Object-oriented – How does having too many instance variables lead to duplicate code

designdesign-patternsobject-orientedobject-oriented-designrefactoring

According to Refactoring to Patterns:

When a class is trying to do too much, it often shows up as too many
instance variables. When a class has too many instance variables,
duplicated code cannot be far behind.

How does having too many instance variables lead to duplicate code?

Best Answer

Having too many instance variables is not directly related to duplicate code, or vice versa. This statement, in this generality, is false. One can throw two separate classes with no duplicate code into one class - that produces a new class with unseparated responsibilities and too many instance variables, but still no duplicate code.

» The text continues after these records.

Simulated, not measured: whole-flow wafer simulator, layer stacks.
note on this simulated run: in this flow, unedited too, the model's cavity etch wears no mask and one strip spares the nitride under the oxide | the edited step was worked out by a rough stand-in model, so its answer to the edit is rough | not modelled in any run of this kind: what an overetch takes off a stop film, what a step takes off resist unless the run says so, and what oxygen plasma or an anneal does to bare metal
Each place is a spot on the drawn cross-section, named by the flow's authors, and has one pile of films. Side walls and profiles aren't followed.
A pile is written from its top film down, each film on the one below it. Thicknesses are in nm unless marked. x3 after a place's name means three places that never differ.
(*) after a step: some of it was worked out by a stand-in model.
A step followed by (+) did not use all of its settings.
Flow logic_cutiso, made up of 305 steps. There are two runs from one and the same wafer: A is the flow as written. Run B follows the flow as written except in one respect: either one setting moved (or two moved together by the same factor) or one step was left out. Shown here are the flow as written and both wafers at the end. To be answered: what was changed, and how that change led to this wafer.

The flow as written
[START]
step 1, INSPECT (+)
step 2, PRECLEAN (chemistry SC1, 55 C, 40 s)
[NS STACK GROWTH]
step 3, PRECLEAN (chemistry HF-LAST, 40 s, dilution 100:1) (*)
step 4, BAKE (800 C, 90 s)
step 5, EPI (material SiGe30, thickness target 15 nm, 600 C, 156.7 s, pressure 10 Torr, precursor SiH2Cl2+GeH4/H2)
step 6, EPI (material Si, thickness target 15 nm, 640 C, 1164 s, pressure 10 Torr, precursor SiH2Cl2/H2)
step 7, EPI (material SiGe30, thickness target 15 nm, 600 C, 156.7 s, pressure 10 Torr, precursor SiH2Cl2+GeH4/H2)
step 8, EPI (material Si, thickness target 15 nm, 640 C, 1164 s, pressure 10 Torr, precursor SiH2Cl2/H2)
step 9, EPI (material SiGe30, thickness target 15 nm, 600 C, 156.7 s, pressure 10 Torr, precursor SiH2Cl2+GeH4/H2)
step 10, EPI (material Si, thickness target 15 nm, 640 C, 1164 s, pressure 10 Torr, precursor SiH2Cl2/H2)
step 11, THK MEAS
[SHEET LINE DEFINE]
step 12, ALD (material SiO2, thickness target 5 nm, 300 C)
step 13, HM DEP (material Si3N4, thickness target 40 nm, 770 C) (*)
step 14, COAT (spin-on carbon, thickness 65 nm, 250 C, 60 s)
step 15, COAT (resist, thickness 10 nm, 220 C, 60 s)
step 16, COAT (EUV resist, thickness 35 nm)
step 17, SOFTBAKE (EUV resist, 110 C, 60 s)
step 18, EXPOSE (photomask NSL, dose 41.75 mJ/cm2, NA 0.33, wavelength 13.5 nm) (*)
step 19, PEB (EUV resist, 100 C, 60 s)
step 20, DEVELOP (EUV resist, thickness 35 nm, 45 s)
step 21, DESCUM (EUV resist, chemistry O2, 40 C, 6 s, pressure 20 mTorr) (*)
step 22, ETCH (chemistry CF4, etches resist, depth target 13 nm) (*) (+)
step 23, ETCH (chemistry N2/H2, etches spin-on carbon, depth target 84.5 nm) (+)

But when you find a class with too many responsibilites in real world legacy code, chances are high the programmer who wrote it did not care for clean code or SOLID principles (at least, not at the time when he wrote that code), so its not unlikely you will find other code smells like duplicate code in there.

For example, the "copy-paste reuse" anti-pattern is often applied by copying an old method and making some slight modifications to it, without proper refactoring. Sometimes, to make this work, one has to duplicate a member variable and modify that variable a little bit, too. This might result in a class with too many instance variables (more precise: too many very similar looking instance variables). In such a situation, the similar instance variables maybe an indicator for repeated code elsewhere in the class. However, as you noted, this is an artificial example, and I would not conclude a general rule from it.